Viewing 3 replies - 1 through 3 (of 3 total)
  • Plugin Author Accusoft

    (@accusoft)

    Hi jezweb

    Yes, the same key can be used for multiple sites.

    As you can probably guess, we don’t typically discuss future product direction in public settings. But we certainly appreciate your interest.

    Thanks,

    Stephen

    Plugin Author Accusoft

    (@accusoft)

    Hi Jezweb,

    As the product owner, I do feel comfortable sharing some of our thoughts on this. We are currently experimenting with this market and trying to understand the needs (is image compression a real, valuable need for the WordPress community? Sure seems to be judging by the interest we’ve seen). We don’t know exactly what we will do, as we are still learning about the market. But it may involve some kind of premium model for features or unlimited volume or some other way to differentiate the free service.

    Would love to hear some feedback from you and other users.

    Best regards,

    Tom

    Thread Starter Jeremy Dawes

    (@jezweb)

    Hi Tom, good to hear. It seems there is a big gap in what is available vs what people need. I can’t really understand why yahoo doesnt have a paid version of smushit that works properly all the time.

    I prefer not to use the jetpack image compression and hosting, lack of control over the images and what is cached. http://cloudinary.com/ seems like it takesover the image management of wordpress too much. Smushit is just plain unreliable and limited to 1mb. ewww optimizer doesnt do enough compression so its like 5% reduction at best.

    One of the big problems I have with any image compression plugin is when it stops working, they never seem to fail quickly and gracefully and the user is left wondering wtf is going on and why its taking 5min to ‘crunch’ an image.

    If we are going to use image compression it needs to be near bulletproof, and if it does stop working to just let the images upload as normal and not screw up the entire image upload process. Ideally perhaps the images would be compressed later, not during the upload so that upload is still fast but images are compressed too.

    A paid service would be fine so long as it was incredibly reliable and fast. If the smarts of the compression system can be run from wordpress rather than sending the image off to another server then great but i doubt that is how you would want to run it as it releases code into the wild.
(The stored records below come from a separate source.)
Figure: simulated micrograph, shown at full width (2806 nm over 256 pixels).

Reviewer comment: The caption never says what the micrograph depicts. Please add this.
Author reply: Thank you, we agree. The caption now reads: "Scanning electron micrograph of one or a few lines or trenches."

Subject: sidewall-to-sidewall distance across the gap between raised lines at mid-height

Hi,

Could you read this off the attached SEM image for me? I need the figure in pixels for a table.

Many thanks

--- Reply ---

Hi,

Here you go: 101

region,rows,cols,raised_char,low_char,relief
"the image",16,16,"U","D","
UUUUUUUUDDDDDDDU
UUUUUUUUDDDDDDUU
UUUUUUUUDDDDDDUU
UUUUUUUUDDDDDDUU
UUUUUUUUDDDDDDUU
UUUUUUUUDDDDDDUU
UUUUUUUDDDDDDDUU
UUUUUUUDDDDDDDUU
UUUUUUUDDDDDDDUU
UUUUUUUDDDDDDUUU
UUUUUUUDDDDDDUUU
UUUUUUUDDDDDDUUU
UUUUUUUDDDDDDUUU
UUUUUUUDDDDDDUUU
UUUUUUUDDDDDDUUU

    The main reason I don’t want to use the plugin you have more at the moment is that bulk compression tasks seem to get stuck easily and when images are uploaded I have sat and watched for over a minute wondering wtf is happening with the images. Even instead of just nothing if there was some progress bar showing that compression was happening so that the user isn’t left guessing?

    Love the amount of compression you give the images, its a massive saving, but it needs to be more robust and user friendly in terms of the experience of the person uploading images. Thank you, jeremy.